Ladies and Gentlemen,
This week, I would like to introduce the amazing blog-writing computer machine. This machine is based on a recurrent neural network (RNN) which is a machine learning algorithm that looks at one input at a time, remembering what it has seen before when it looks at the next input.
To use this to analyze text, one can build the RNN to, based on previous words, predict the next word. That is, if it sees “A microcosm of sorrow is me” it might predict that the sentence is over and needs a period, or perhaps an exclamation point. This is known as language model. To make language we first train a language model as above on existing text, then we build a generative language model. A generative language model, when it predicts the next word, then reads it as input and predicts what would come after it.
Say we start with “The.”
The network would see it and decide “cat” is the most likely next word. Then we have “The cat.” The network then looks at “cat,” remembering that it saw “The” earlier, and predicts “sat,” giving us “The cat sat.” This is the deterministic version, which always selects the most likely word and therefore will always give the same result. Soon I will explain how we can generate a variety of blog entries.

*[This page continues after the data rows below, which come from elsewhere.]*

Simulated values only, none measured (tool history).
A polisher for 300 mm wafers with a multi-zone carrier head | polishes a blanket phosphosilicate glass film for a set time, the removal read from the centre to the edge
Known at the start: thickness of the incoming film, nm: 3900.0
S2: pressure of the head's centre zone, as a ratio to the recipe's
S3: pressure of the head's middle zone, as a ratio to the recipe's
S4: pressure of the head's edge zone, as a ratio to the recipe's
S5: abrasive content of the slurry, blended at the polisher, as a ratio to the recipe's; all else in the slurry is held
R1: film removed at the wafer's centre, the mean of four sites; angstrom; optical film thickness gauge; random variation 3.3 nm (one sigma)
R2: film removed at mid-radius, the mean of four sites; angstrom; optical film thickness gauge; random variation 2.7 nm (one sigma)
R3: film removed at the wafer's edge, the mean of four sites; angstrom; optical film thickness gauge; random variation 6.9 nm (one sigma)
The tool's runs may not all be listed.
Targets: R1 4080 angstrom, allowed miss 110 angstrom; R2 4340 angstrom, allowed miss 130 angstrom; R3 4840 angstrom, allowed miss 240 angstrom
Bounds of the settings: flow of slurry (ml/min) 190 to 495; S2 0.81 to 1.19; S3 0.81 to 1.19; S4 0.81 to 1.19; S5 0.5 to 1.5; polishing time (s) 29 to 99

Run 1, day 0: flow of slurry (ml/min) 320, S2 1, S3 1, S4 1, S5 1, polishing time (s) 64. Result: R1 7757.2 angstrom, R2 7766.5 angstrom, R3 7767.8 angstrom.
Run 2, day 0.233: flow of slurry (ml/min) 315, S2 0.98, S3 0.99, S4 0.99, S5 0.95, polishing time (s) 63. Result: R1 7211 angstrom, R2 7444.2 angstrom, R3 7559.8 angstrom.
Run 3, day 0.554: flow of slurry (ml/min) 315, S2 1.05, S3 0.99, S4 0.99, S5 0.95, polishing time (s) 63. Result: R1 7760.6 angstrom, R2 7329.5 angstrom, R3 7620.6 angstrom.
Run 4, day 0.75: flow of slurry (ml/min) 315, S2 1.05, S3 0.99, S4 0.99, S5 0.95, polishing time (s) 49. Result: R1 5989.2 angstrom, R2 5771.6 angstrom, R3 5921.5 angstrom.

My AutoBlog has a vocabulary of 10,000 words. Words not in its vocabulary it calls <unk>. It also ignores capitalization. Its entire understanding of English is based exclusively on the 177 entries from my new blog, so please keep that in mind when you read it. Next week I’ll add the 299 posts from my old blog and see how it improves.
This is the deterministic version of my autoblog. I have cleaned up the capitalization and removed unnecessary spaces. There’s also a bug in my preprocessing that caused some ‘ to show up as “, which I’ve corrected post-hoc. I have also abbreviated it prematurely, as honestly this AutoBlog is not good enough for me to ask people to read 1,000 words of it yet.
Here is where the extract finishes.